Marshal determinism and stability

It would be impossible for the user to manually override and go ahead with the exchange–the Marshal module simply doesn’t understand serialized data across different versions of OCaml, as mentioned earlier. Anyway, this is a moot point; as I said earlier, there is already development work done to solve this issue in a general way going forward. See unison wire protocol depends on ocaml version · Issue #375 · bcpierce00/unison · GitHub

Oh, I meant the other way around: suppose that we just hash os-version+arch+ocaml-version+unision-version. Then Linux Unison 4.3 <-> Windows Unison 4.3 would reject, as would Unison built from Ocaml 4.10.0 <-> Ocaml 4.10.1. I’m suggesting that these cases are what the “override” is for.
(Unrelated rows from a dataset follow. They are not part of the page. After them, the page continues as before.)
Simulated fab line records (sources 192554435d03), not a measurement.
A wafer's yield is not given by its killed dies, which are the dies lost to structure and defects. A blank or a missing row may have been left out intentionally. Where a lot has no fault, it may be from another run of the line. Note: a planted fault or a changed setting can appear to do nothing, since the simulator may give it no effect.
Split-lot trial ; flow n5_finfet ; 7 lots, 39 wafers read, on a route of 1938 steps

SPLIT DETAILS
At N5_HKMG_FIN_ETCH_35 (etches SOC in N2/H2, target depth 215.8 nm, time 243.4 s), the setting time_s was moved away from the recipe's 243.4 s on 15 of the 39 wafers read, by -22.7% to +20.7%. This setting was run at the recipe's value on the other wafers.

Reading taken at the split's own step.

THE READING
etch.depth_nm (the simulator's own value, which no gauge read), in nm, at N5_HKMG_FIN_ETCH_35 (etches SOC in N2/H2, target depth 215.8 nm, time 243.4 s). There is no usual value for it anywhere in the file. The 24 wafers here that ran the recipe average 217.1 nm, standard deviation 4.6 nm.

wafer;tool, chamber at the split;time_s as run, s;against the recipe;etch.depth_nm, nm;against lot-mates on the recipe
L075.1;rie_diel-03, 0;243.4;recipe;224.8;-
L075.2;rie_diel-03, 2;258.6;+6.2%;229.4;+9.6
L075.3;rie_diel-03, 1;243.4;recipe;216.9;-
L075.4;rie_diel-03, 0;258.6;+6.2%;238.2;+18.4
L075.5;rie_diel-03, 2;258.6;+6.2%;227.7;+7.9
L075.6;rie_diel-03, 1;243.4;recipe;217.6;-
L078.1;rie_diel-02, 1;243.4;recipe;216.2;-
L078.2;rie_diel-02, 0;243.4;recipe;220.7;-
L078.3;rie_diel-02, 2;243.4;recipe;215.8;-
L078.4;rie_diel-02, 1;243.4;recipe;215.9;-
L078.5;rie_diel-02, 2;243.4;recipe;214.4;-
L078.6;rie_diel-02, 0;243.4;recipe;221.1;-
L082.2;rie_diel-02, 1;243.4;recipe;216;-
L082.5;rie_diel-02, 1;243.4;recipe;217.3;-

But sure, it’s better to make the protocol itself aware of and supporting of version-compatibility and -incompatibility.

I feel like I don’t understand your suggestion :slight_smile: the exact cases you’re suggesting an ‘override’ for are the ones that are impossible to override and proceed with an exchange, using the Marshal module as it is today.

Heh, no worries, not exactly like I’m being clear grin. Suppose that instead of hash(os version + arch + ocaml version + Unison version), we just used hash(ocaml major version). Then you’d solve the problem today, right? All I’m saying is, exchange a version-string in a manner that doesn’t need any versioning/compatibility itself. So “hex encoded with a newline terminator”. And then, maybe add a human-readable string for use as information for the user when compatibility fails. Then you can feel free to use Marshal, knowing that the two ends are compatible.

Now, if there are cases where the automated compatibility check rejects, but a human might believe that Unison would still work, sure sure, let them override the automated check, and at that point, we’re back to today’s behaviour.

And this shouldn’t require much work, which is the key point. I mean, designing a wire protocol to support version-compatibility is not trivial.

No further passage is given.